In a long-lasting diplomatic conflict between China and Japan, the two countries’ ambassadors have invoked the fictional evil wizard of the Harry Potter series, Lord Voldemort, to describe the relations between the two states.
In an opinion piece published in Britain’s Daily Telegraph newspaper on Monday, Tokyo’s envoy to London, Keiichi Hayashi compared Beijing to the villain of JK Rowling’s multi-million selling books.
“East Asia is now at a crossroads. There are two paths open to China,” he wrote.
“One is to seek dialogue, and abide by the rule of law. The other is to play the role of Voldemort in the region by letting loose the evil of an arms race and escalation of tensions, although Japan will not escalate the situation from its side,” he said according to the international press.
“The answer seems obvious. Although China has so far refused to enable dialogue between our leaders, I sincerely hope that it will come forward, rather than keep invoking the ghost of ‘militarism’ of seven decades ago, which no longer exists,” Hayashi wrote.

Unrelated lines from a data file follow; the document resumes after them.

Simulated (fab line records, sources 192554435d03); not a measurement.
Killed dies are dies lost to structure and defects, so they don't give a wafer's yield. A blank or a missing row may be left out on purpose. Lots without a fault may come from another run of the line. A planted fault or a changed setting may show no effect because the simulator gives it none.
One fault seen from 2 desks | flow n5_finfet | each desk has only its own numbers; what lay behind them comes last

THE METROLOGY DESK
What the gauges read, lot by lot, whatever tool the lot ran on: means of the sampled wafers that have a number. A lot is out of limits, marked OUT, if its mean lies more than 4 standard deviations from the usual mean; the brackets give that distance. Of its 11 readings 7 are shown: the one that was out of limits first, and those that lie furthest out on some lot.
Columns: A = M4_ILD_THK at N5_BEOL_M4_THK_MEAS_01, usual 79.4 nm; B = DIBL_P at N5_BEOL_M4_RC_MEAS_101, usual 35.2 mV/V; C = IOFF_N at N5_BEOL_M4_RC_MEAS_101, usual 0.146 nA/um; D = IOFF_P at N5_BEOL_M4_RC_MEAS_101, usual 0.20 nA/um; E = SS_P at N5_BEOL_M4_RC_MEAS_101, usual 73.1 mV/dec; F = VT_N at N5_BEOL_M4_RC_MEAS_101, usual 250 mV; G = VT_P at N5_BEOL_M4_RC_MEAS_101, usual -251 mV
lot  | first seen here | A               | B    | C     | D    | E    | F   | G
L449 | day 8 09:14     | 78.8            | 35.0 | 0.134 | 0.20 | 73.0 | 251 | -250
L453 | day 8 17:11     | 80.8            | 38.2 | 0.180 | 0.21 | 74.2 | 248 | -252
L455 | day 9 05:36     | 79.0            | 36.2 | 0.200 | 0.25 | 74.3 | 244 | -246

China replied: “If militarism is like the haunting Voldemort of Japan, the Yasukuni Shrine in Tokyo is a kind of horcrux, representing the darkest parts of that nation’s soul,” the Chinese envoy wrote, referring to the latest scandal between the two countries, caused by Shinzo Abe’s visit to a controversial war shrine, Yasukuni, which honors Japanese war dead, including men convicted of serious war crimes in the wake of Japan’s 1945 World War II defeat.
Another important conflict between the two countries is caused by a set of disputed islands in East China Sea. The territorial conflict lasts for more than an year, as both states claim the ownership of the islands which are known as Senkakus in Japan, respectively as Diaoyu in China.